Aarhus–Gothenburg seminar

Monday June 9, in Pascal

9:30–10:20: Yanbo Fang, Aarhus: Behavior of KE metric around isolated lc singularity: baby examples

Abstract: On a Stein neighbourhood of an isolated log canonical singularity, Datar-Fu-Song have constructed negative Kähler-Einstein metrics (within certain class), and they conjecture that some asymptotic cuspidal metric behaviors can be captured in terms of algebro-geometric data of the singularity. Together with Spotti, we investigate some preliminary examples including Tsuchihashi cusp singularities and certain isolated hypersurface singularities, focusing on metric collapsing limits in a "generic" sense. This project continues the PhD thesis work of L.Engberg.

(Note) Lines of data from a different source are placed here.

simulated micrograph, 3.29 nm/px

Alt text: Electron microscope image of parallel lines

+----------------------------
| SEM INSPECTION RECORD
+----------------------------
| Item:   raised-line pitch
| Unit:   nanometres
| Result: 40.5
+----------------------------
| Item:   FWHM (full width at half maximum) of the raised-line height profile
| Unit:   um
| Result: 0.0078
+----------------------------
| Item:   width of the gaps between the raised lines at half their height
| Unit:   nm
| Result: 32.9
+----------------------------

11:00–11:50 Antonio Trusiani: Regularity of solutions to complex Monge-Ampère equations in big cohomology classes

Abstract: Yau’s Theorem on the existence of smooth solutions to complex Monge-Ampère equations in the Kähler setting has solved Calabi’s Conjecture and opened countless avenues of research. Among them, the study of complex Monge-Ampère equations in big cohomology classes has been very active and has lead to several important geometric applications.

I will prove that solutions to complex Monge-Ampère equations in big cohomology classes are smooth on the ample loci, also producing global Laplacian estimates. At the end of the talk I will discuss applications such as the solution to the analogue of Calabi’s Conjecture in the big setting.

13:30–14:20 Ludvig Svensson, Chalmers: A calculus for computing finite parts of divergent complex geometric integrals

Abstract: We consider divergent integrals of certain forms on a reduced pure-dimensional complex space X. The forms under consideration are singular along a subvariety defined by the zero set of a holomorphic section s of a holomorphic vector bundle E->X. Equipping E with a smooth Hermitian metric allows us to define a finite part of the divergent integral as the action of a certain current extension of the form. I will talk about a current calculus that can be used to compute finite parts for a special class of forms. Furthermore, I will discuss how it is, in principle, possible to reduce the computation of the finite part for a general form to this class.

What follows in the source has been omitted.